Enhanced implementation requires a coordinated community-based response to violence in which all stakeholders – including governments, parliaments, police, prosecutors, judges, health-care providers, social workers, women’s organizations and religious and community leaders – have a role to play.
Awareness of the laws is also crucial. Legislation must be disseminated and made easy for people to obtain and understand, including through education, translation into local languages and public debates. For policies to be successful, sustained and effective awareness-raising campaigns are vital. All citizens, whether men or women, boys or girls, must understand that there is nothing private about violence and that it cannot be truly eliminated without an understanding that its tolerance in any form is unacceptable. In some countries, the support, cooperation and understanding of traditional leaders will be key to the success of any awareness-raising campaign.
It is essential to monitor the implementation of laws and policies. The oversight role of parliamentarians is key and must be strengthened, including by building partnerships across parties and with civil society movements. Information is also essential to the drafting and enactment of effective laws and the assessment of their impact. To that end we, as legislators, need to build our national statistical capacities and gather sex-disaggregated data and to focus particularly on the number of reported cases of violence against women and on the implementation of household surveys.

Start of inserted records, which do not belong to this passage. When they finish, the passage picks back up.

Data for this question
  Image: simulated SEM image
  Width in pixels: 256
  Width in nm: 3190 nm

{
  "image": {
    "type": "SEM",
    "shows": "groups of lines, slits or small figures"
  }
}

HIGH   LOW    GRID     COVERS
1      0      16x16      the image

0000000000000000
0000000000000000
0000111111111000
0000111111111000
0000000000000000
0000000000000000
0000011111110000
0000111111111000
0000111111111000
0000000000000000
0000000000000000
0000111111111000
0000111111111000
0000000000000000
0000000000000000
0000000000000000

The specific situation of vulnerable groups should be taken into account and addressed as a priority. In particular, women’s vulnerability to abuse and violence rises sharply in times of crisis. Women and girls are the main victims of situations of armed conflict, which, together with terrorist acts, insecurity and violence linked to drug trafficking, heighten their vulnerability and place them at greater risk of gender-based violence and abuse in the form of rape, kidnapping, forced and early marriage, exploitation and sexual slavery. Women’s bodies are directly targeted by these horrifying crimes and by the increasing use of sexual violence as a weapon of war.
In light of the alarming reports of current violations of women’s rights in conflict situations, we must condemn such acts publicly and denounce the use of religion and culture to justify them. We must also take urgent action at the national, regional and international levels to protect women and ensure that the survivors are given support, that they have access to justice and reparation and that the perpetrators are prosecuted. In this context, States must continue to fulfil their international obligations under the relevant human rights instruments and must implement in full United Nations Security Council resolution 1325 (2000), the Council’s other resolutions on women, peace and security and general recommendation No. 30 of the Committee on the Elimination of Discrimination against Women.
Girls constitute another vulnerable group and face additional forms of violence, including female genital mutilation and other harmful practices, forced and early marriage, and murder in the name of so-called “honour”. In developing countries, one third of all girls will be married before they turn 18 and 3.3 million girls are at risk of genital mutilation. In 50 per cent of cases, sexual attacks target girls aged 15 or even younger. Tailored responses to the specific needs of girls must be developed. As parliamentarians, we have the obligation to speak on their behalf and defend their right to a childhood free from fear and violence.
Change starts at birth. Education is a powerful equalizer; it is the key to transforming mentalities, addressing stereotypes and discrimination and building a culture of equality and tolerance. Girls’ access to education is essential for their social and economic empowerment and security. Educating boys and girls on human rights and gender equality from an early age – for example, through the use of appropriate games, plays and stories – would help to instil non-violence and respect in relations between the sexes. Teaching and learning materials used in the schools must also be reviewed in order to remove stereotypes, and families must be engaged in order to raise awareness about women’s rights and challenge social stereotypes. Parental education on women’s rights and gender equality is also needed.
The media, including social media, can be major allies in educating and raising awareness. They must not perpetuate stereotypes and gender inequalities or appear to condone violence against women. With today’s media reporting on acts of violence against women around the world, more and more people are becoming outraged by these crimes and calling for an end to impunity.
Achieving gender equality and ending violence against women is the responsibility of both men and women. The potential is there, and men are part and parcel of the solution; they should take an active part in the debate and stand up for women’s rights. The silent majority of non-violent men must speak out now and assume their responsibilities alongside women.
Women’s voices must also be heard. Women in leadership positions have the power to take specific action in response to the interests of and challenges faced by other women whose voices are not being heard or taken into account. However, women are still poorly represented in leadership positions and their presence in decision-making bodies must be increased; to that end, the adoption of temporary special measures should be considered.
Effective change requires both a strong institutional framework and national bodies with the power to take action. We must build our parliaments’ capacity to put an end to violence against women and to achieve gender equality. Implementation of the IPU Plan of Action for Gender-sensitive Parliaments should serve as a reference as we introduce reforms and strengthen our institutions.
In 2015, we will turn the page on the Millennium Development Goals and celebrate the twentieth anniversary of the Beijing Platform for Action. The period 2015 to 2030 must be the final battle in the centuries-old fight for gender equality, and we must meet the challenge. As members of parliament, we vow to make that goal a reality.